Posted in All, Press Release on Dec 17, 2025
Howard Tien didn’t come into public safety by accident, and he didn’t come into NG911 chasing trends. For him, this work has always been about one thing: helping people when it matters most — and making sure the systems behind that help actually hold up when lives are on the line.
“I always wanted a career where I could help people,” Howard says. “Doctor, soldier, police officer — something in service. That’s always been there.”
Growing up in Taiwan and later coming to the United States as a teenager, Howard saw firsthand how opportunity and responsibility intersect. In his early twenties, that sense of purpose turned into action. He became an EMT, served as an EMS reserve with the Pasadena Fire Department, and soon after entered the world of emergency communications.

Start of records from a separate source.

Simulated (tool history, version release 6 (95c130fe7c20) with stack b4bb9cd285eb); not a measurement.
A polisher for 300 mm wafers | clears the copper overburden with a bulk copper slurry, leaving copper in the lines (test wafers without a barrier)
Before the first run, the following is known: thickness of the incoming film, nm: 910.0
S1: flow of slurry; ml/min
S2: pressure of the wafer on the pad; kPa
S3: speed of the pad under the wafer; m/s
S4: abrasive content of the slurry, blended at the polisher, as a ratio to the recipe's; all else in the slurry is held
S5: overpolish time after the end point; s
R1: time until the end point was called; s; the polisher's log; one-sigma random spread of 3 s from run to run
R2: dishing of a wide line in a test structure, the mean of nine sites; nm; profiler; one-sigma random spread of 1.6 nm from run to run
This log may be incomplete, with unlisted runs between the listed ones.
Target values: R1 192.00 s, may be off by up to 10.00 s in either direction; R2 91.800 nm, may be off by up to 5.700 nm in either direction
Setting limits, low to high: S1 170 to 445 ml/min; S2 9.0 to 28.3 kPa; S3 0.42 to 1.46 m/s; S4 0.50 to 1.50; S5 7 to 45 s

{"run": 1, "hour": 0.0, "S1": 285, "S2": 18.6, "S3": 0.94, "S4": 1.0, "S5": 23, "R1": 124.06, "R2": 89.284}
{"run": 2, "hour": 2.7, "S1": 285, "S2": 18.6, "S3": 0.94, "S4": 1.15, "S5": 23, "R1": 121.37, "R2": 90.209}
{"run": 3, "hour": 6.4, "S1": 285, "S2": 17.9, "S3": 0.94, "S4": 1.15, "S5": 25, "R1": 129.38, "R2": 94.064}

In 1999, Howard joined the Los Angeles Police Department as a 911 operator trainee. Over the years, he rose through the ranks — instructor, supervisor — before moving into IT, where he became responsible for supporting LAPD’s 24/7 dispatch operations and leading major system implementations.
That dual experience — sitting at the console and later supporting the infrastructure behind it — shaped how Howard sees emergency communications.
“I’ve answered the calls. I’ve supervised the floors. And I’ve been the one responsible when systems fail,” he explains. “You see the whole picture.”
Howard has lived through every major phase of 911 technology — from early Nortel systems to selective routers, from analog trunks to IP-based networks. And while legacy systems have served their purpose, he’s clear-eyed about their limitations.
“Legacy did its job,” he says. “But it wasn’t built for what we’re dealing with today.”
Smartphones didn’t exist when much of the current 911 infrastructure was designed. Text, video, real-time data, precise location — all of that lives outside the reach of traditional systems. Dispatchers are often forced to rely on verbal descriptions alone, even when richer information already exists in the caller’s hand.
“We’re asking people to describe emergencies while we ignore data their phones can already provide,” Howard says. “That’s not sustainable.”
From Howard’s perspective, the move to NG911 isn’t optional or theoretical. It’s a natural evolution toward SIP-based infrastructure that can handle voice, text, images, video, and data — not as add-ons, but as core capabilities.
“This is where emergency communications is going,” he says. “There’s no real debate about that.”
Despite the technical advantages, Howard understands why many agencies hesitate.
“The biggest challenge is the unknown,” he explains. “People are comfortable with what works today. If it’s not broken, don’t fix it.”
But Howard pushes back on the idea that waiting is safer.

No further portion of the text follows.